She felt hopeless for months, but then she heard about "Opportunity North Carolina" -- a new program through the Employment Security Commission office that lets people try out a job and still receive unemployment benefits.  Employers agree to train the person for six weeks without paying them.

"What we're hoping is the match is made, the training is completed, the job is offered and somebody is off of UI before their claim ends, which saves money for the unemployment insurance trust fund," said Andy James, director of Opportunity North Carolina.

ONC also saves employers a bundle on recruitment costs.

Jennifer Talley owns several businesses in Graham and has hired four people through ONC, including Long.

"Sometimes people look great on paper, but they're not a good fit for your company when they come in and you start working with them on a day-to-day basis," Talley said. "So it's really nice to have that six-week learning curve shortened, and you don't feel like you're paying to teach someone your business."

Long is working as a bookeeper at Colonial Hardware and Farm Services in Graham.

"It made me feel good. I had been eight months out of work. I have recommended it to everybody I know on unemployment," Long said.

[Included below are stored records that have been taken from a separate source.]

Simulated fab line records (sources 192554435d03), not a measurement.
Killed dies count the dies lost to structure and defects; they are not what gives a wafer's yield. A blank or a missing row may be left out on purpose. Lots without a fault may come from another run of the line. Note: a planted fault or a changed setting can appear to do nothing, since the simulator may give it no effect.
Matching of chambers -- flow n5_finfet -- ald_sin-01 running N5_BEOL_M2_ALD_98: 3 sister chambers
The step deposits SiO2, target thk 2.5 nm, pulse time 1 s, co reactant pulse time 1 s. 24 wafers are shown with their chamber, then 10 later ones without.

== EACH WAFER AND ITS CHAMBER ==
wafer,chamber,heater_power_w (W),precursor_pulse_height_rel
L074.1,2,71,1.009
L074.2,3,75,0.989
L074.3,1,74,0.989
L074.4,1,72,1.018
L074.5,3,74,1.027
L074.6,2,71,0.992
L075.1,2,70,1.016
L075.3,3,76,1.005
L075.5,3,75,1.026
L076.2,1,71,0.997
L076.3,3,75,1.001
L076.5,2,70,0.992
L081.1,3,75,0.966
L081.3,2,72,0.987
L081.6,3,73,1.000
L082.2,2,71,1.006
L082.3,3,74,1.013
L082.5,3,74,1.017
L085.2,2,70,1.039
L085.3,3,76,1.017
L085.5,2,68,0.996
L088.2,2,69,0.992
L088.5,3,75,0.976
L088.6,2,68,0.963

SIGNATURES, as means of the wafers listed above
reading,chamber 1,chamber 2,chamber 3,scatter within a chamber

Of the 52 people who have completed job training through ONC, 50 have been offered a job. People who sign up for training also receive $100 per week for transportation costs.

"This is not putting a brick layer in a brick laying job. This is taking somebody who has an interest and the skills that could be transferable into something else," James said.

For more information, check out the Opportunity North Carolina website.

The Obama Administration is starting a similar program called "Bridge to Work," and North Carolina may be eligible for federal funding.